Kimmy‘s first season made its share of missteps. A dull musical sequence, “Daddy’s Boy,” existed to make the unimaginative point that “Daddy” could refer to a father or a sex partner. And I’m unsurprised that Fey’s own extremely unsympathetic portrayal of Marcia Clark in the first season has come to be re-evaluated after The People v. O.J. Simpson suggested Clark was something more than a dunce, but the show basically got a free pass at the time. Sure, it was kind of funny, but it was humor by the “edgy” board game Cards Against Humanity: Clark was a target chosen without precision and fired at with heavy artillery. It didn’t, and doesn’t, sit well.
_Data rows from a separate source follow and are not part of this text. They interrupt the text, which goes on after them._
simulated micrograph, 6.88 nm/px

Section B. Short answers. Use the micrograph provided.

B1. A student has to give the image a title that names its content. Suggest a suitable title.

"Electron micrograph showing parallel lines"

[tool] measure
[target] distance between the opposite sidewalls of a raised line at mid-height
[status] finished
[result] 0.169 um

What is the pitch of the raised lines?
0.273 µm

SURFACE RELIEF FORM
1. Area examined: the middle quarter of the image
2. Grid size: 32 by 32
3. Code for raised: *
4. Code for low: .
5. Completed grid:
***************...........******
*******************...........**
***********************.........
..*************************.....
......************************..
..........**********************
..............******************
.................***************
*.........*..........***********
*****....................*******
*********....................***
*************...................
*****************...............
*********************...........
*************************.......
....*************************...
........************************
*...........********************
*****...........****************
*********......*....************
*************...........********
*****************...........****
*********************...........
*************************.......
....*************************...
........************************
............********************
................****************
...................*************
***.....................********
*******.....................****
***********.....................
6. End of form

This season’s equivalent is a version of Robert Durst played by Fred Armisen, who doesn’t really say anything funny but certainly does remind us that Robert Durst is a weirdo who probably killed someone. He’s a litmus test: Think this isn’t funny? Then you are humorless. The second season isn’t just doubling down on a say-everything ethos that loses sight of character and plot in favor of being daring. It’s an elaborate defense of itself. Apologies may be the enemy of comedy. But demanding an apology as the price of admission is hardly much funnier.
Correction: The original version of this story incorrectly described Kimono You Didn’t. It is a one-man show.